It is shaping up to be a great year, and I am honored to be a part of this Bethel Family.
More Promises Made…And Kept
The 2012 Bethel School Bond is continuing to bring improvements to the District. Thanks to incredibly careful spending Bethel was able to make the bond dollars stretch even further than promised, meaning more needs can be addressed.
This summer bond money paid for carpet replacements at Irving, Meadow View and Prairie Mountain schools.
More new student textbooks have been delivered, roofs replaced, additional security cameras at every school, new clocks have been installed, parking areas repaired, a fire alarm system updated, signage improved, fire sprinklers installed, and the Bethel Farm received a much-needed fruit and vegetable washing station. That’s only this summer!
And thanks to Bethel voters, there’s more to come…
Fresh From The Farm
The minds of Bethel students are being fed in the classroom, and their bodies are nourished with premium food in the lunchroom.

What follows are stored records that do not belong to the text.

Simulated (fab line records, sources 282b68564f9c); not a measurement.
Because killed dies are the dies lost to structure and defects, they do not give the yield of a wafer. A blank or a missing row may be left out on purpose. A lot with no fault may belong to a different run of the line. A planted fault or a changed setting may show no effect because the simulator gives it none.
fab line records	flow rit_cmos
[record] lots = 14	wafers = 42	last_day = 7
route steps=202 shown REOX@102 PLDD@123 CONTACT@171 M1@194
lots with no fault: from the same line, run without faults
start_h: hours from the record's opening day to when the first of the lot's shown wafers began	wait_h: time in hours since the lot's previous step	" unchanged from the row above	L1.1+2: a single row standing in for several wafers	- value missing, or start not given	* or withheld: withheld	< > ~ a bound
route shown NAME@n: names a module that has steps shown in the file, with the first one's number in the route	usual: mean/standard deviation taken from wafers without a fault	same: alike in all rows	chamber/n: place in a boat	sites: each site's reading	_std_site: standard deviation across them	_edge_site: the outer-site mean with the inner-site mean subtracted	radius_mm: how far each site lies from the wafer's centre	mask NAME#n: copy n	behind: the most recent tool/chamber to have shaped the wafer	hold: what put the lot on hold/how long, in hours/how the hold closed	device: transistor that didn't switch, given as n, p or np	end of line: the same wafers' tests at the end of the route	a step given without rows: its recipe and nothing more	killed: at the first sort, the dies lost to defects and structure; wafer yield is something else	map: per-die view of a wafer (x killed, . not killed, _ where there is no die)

Fresh vegetables from the Bethel Farm are now being served in the cafeterias at every Bethel school.
Cherry tomatoes, cucumbers, and honeydew melons were the first to make their way to school salad bars.
The Bethel Farm is located between Kalapuya and Prairie Mountain schools, and serves as a working classroom for agriculture, sustainability, solar energy, and healthy cooking.
The fresh veggies from the Farm bolster Bethel’s already strong reputation for offering locally grown foods in school meals.
Carving A Reputation
Tom Lindskog. On the Food Network?
Willamette’s Woods and Metals teacher has some secret talents he shares every fall.
Lindskog is a master at carving pumpkins. His skills attracted the attention of the folks at the Food Network, which produces a show called Halloween Wars.
Tom was one of the team members competing on the show. They even videotaped him in class at Willamette last spring.
He can’t share any of the top-secret details of what happened, but Wil-Hi’s master carver can been seen on September 30th, at 8:00 and 9:00 p.m. on the Food Network’s Halloween Wars.
Oh, This Will Never Work
Okay, whose idea was this? 5th graders and kindergartners sharing a playground?
It was a happenstance in scheduling that put Fairfield’s big kids and little ones together at recess.
To everyone’s surprise they turned out to be a perfect match.
The 5th graders have taken on the role of playground assistants, helping the kindergartners on the equipment and making sure everyone is included and following the rules.
The 5 and 6 year olds look forward to being on the playground with their new older friends.
As we said, it was great planning!
Marching Off To Math
Every other day six Cascade Middle School students leave school for the one block walk to Willamette, where they take high school Geometry.
These kids have accelerated through the middle school math program since they came to Cascade as 6th graders.
Willamette students have welcomed the Cascade kids, including 7th grader, Wyatt Hurlimann.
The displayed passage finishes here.